I've seen people on the Internet stressing a certain word using "*":

I do not *like* it, I *love* it!

I think there is no such punctuation as "*". So I'm wondering if I can use some other way to achieve the same goal in traditional English. I've tried quotation marks but then it sounds like I'm posing ironic effect.

I do not "like" it, I "love" it!

That sentence leaves the impression that I'm loving it in a unusual way.

  • 10
    – Dan Hanly
    Mar 8, 2011 at 15:05
  • 1
    How could this question not be closed as “suggestive and argumentative”?
    – F'x
    Mar 8, 2011 at 15:06
  • Lynne Truss and WikiHow are against using quotation marks for emphasis. Mar 8, 2011 at 15:59
  • Aside: unnecessaryquotes.com Mar 8, 2011 at 18:40
  • >> loving it in a unusual way << not that there's anything wrong with that :)
    – zetetic
    Mar 9, 2011 at 3:59

6 Answers 6


The classical punctuation to denote emphasis is the exclamation mark.

However, that applies to the whole sentence. It is sometimes possible to draw a word to the end of a sentence to emphasize it instead of the whole sentence:

I love kittens … not!

Or if the word in question is an interjection, put it between dashes:

The dessert – delicious! – had just 200 calories.

Another alternative I have sometimes seen is putting the exclamation mark into parentheses behind the word.

This is the only (!) way of using emphasis.

But in general, emphasis of single words is achieved via formatting, not punctuation.

Historically, this has been italics, or, since, italics are hard to emulate in handwriting, underlining in handwritten documents. With the advent of typewriters, the underlining convention was reused but on computer terminals, underlining no longer works because you cannot shift the carriage position back in a text document (which is how underlining was achieved on typewriters).

This is probably when people began to hint at emphasis by prefixing and affixing a word with underscores: _like this_.

In newsgroups, many people switched to slashes, /like this/. I have no idea where the asterisks come from though.
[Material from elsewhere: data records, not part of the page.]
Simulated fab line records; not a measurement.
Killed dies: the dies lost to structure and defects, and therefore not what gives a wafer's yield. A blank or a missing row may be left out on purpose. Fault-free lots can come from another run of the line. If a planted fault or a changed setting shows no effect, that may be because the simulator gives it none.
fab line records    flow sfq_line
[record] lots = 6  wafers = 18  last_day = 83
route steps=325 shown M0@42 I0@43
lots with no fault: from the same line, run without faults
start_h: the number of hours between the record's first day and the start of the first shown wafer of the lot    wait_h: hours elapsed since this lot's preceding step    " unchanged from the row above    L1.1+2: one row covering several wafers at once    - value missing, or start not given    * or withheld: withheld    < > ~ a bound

  • "I have no idea where the asterisks come from though." Try putting asterisks around a word or phrase when adding a comment...
    – oosterwal
    Mar 8, 2011 at 16:07
  • 7
    @oosterwal Asterisks as emphasis existed long before markdown (which is what formats the texts on this site). In fact, markdown uses them because they were already in use …. Mar 8, 2011 at 16:54
  • 1
    The problem with underlining on computers isn't the inability to "shift the carriage position back", but the inability to overstrike. You can do that now with the Unicode "combining low line" character l̲i̲k̲e̲_t̲h̲i̲s̲, but it's much easier to type _like this_ than it is to fiddle with Character Map.
    – Dan
    Apr 13, 2011 at 0:35
  • 1
    This article (as well as this one on the Markdown developer blog) suggests that asterisks as emphasis originates from comic strips and stage directions.
    – Hannele
    Aug 14, 2013 at 20:00

The asterisks are used commonly on the internet in situations where the writer has no control over how the text is typeset.

Traditionally, such emphasis is added by using an italic or bold face.

This is why "plaintext markup languages" such as markdown (which is used on the stack exchange sites) typically convert *text* into text (or sometimes text).

I'm not aware of a traditional means of adding emphasis purely with punctuation (I imagine that if there was such a way then people would never have started using asterisks for this), though it's often possible to re-phrase things to add emphasis linguistically.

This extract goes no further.